# Push-pull method



## aread (Dec 25, 2009)

1. When do you start pushing vs. pulling? - You begin the push pull as you are drawing to anchor, and you don't stop. At some point, you transfer the load to your back muscles, but there is not start to Push/Pull, because you never stop. You slow down the movement while you are aiming, but don't stop. Stopping requires that you re-engage your back muscles which leads to shaky sight pictures.

2. How hard or aggressively do you do each? This is something that you have to work out through trial and error. You will probably end up at 50:50 or very close to it. The key is to balance it precisely the same on every arrow.

3. Do you use specific muscles, or are you simply trying to straighten the front elbow? The best coach I ever worked with told me, "The tension of holding is achieved in the back and only in the back. All the rest, arms, hands shoulders, are just hooks and levers." You need to find the muscles in your back that you will use to finish the draw and complete the execution. Larry Wise's video is can help you with this. The pushing should come from your bow shoulder, not your bow arm elbow.

4. If using a hinge, do I relax the hand and when? Many very good archers use the hand relaxation method to execute a hinge release. However, I recommend that you do it like Larry Wise shows in his video. Your hand is just an immobile hook and the release is triggered with your back.

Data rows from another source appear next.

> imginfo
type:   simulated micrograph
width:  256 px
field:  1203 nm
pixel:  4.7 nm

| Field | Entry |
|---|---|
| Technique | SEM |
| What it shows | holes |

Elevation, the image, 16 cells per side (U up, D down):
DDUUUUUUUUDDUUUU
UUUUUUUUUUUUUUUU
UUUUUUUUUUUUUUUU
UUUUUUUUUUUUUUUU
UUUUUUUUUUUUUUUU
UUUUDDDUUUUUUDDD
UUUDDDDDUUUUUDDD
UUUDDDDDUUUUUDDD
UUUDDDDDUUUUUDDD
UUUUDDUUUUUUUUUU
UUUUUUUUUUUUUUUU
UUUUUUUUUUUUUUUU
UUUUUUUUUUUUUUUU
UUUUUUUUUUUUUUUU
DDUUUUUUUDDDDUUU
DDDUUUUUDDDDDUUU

5. Does all of this begin the instant you get on target? No, it begins as you draw the bow, before you are on target. See above. The sooner in the process that you can be on target with your back muscles engaged, the better you will shoot. You don't want to stop and engage another set of muscles to complete the execution. Use the same set of back muscles that you are using to hold at full draw to complete the execution to conclusion. A smooth continuous action is the goal. Note that while aiming, much of the movement is internal. But you are using the same muscles without stopping to re-engage. 

IMO, push pull is not the best method for archers who shoot under pressure. It's too easy to not balance the push/pull the same on every arrow. I prefer the immobile bow arm with all the execution coming from the back end. 

John Dudley has a good article on this on his website. He has a lot of other excellent articles posted there. Definitely worth the effort to download them.

There is quite a bit more to it than this, but hopefully I've answered some of your questions.

Hope this helps,
Allen


----------



## Iowa shooter (Feb 23, 2013)

I have read the articles on John Dudley's website and I own the Larry Wise video. Good articles and video. I just tried to start pushing recently to see if I could get my sight picture steadier.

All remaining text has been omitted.